XMM-Newton

The X-ray Multi-Mirror (XMM-Newton) satellite was launched in 1999 by the European Space Agency [1]. It is the second of four cornerstone missions in ESAs Horizon 2000 program. XMM-Newton is an X-ray observatory, more sensitive than any previous satellite. It is helping to solve many cosmic mysteries, from what happens in and around black holes to the formation of galaxies in the early Universe.

Figure 1 shows an artistic impression of the 10.8 m long spacecraft (picture from https://www.esa.int/Science_Exploration/Space_Science/XMM-Newton_overview). XMM-Newton is equipped with three Telescopes, each providing an effective area of 1600 cm2. The telescopes consist of multiple nested mirror shells, assembled in a Wolter-1 configuration, focussing the incident X-rays by grazing incident (see figure 2) [2]. In the focal plane of each telescope, one of the three European Photon Imaging Cameras (EPIC) is located. Two of the EPIC systems utilize MOS-CCDs [3] while the third is based on a pnCCD, manufactured in the semiconductor laboratory [4]. The camera system was built in cooperation with the Max-Planck-Institute for Extraterrestrial Physics around a monolithic pnCCD sensor. The sensor (shown on a 4 inch wafer in figure 3) has a size of 6x6 cm2 and 384x400 pixels of 150x150 µm2. Even after 20 years of operation, the pnCCD aboard XMM newton delivers data for the scientific community.

The EPICpn camera provides several standard readout modes, optimized to observe objects from strong point like X-ray sources as for example black holes, to feint extended sources as clouds of hot gas [4]. An Application Specific Integrated Circuit (ASIC), the CMOS Amplifier and MultiplEXer (CAMEX) implements the readout.  It provides a multi-correlated double sampling of 64 channels in parallel [5] and multiplexes the signal to a digitizer. With a readout speed of 23 µs per row, a noise  performance of less than 5 e− ENC was achieved.

XMM is still operational to this date, providing scientific data to astrophysicists around the world.
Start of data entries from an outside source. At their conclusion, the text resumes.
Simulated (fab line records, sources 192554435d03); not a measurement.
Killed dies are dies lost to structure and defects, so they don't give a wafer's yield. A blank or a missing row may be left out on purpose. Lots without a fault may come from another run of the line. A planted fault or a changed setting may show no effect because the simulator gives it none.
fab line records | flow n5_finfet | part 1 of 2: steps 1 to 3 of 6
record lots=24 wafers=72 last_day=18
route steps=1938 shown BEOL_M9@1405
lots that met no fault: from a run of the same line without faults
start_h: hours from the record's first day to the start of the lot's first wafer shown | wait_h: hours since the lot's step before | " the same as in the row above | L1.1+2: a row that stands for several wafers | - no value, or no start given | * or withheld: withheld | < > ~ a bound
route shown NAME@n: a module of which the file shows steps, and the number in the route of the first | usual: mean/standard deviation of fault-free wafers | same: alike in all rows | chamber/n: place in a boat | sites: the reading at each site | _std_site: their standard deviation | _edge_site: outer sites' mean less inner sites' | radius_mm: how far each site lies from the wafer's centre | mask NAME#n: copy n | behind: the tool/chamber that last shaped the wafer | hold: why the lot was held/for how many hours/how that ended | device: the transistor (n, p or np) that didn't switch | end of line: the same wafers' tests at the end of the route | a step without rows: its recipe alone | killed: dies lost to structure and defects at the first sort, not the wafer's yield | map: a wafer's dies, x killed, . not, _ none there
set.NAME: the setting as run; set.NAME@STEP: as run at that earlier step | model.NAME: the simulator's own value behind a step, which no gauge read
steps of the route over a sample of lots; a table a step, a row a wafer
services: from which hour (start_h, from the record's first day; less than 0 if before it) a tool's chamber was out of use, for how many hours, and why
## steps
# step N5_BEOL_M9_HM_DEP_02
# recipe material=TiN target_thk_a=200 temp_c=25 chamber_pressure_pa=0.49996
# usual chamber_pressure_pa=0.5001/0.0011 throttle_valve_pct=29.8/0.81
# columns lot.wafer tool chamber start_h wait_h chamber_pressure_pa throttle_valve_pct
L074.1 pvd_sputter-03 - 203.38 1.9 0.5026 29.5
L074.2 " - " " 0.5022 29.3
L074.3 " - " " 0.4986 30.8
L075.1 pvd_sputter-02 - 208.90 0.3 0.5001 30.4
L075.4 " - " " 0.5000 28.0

Artistic impression of the XMM-Newton spacecraft.(picture from ESA)

Figure 1

Artistic impression of the XMM-Newton spacecraft.
(picture from ESA)

Focusing X-rays with glancing reflection in a Wolter Type-1 optical system. (taken from Wikipedia)

Figure 2

Focusing X-rays with glancing reflection in a Wolter Type-1 optical system. (taken from Wikipedia)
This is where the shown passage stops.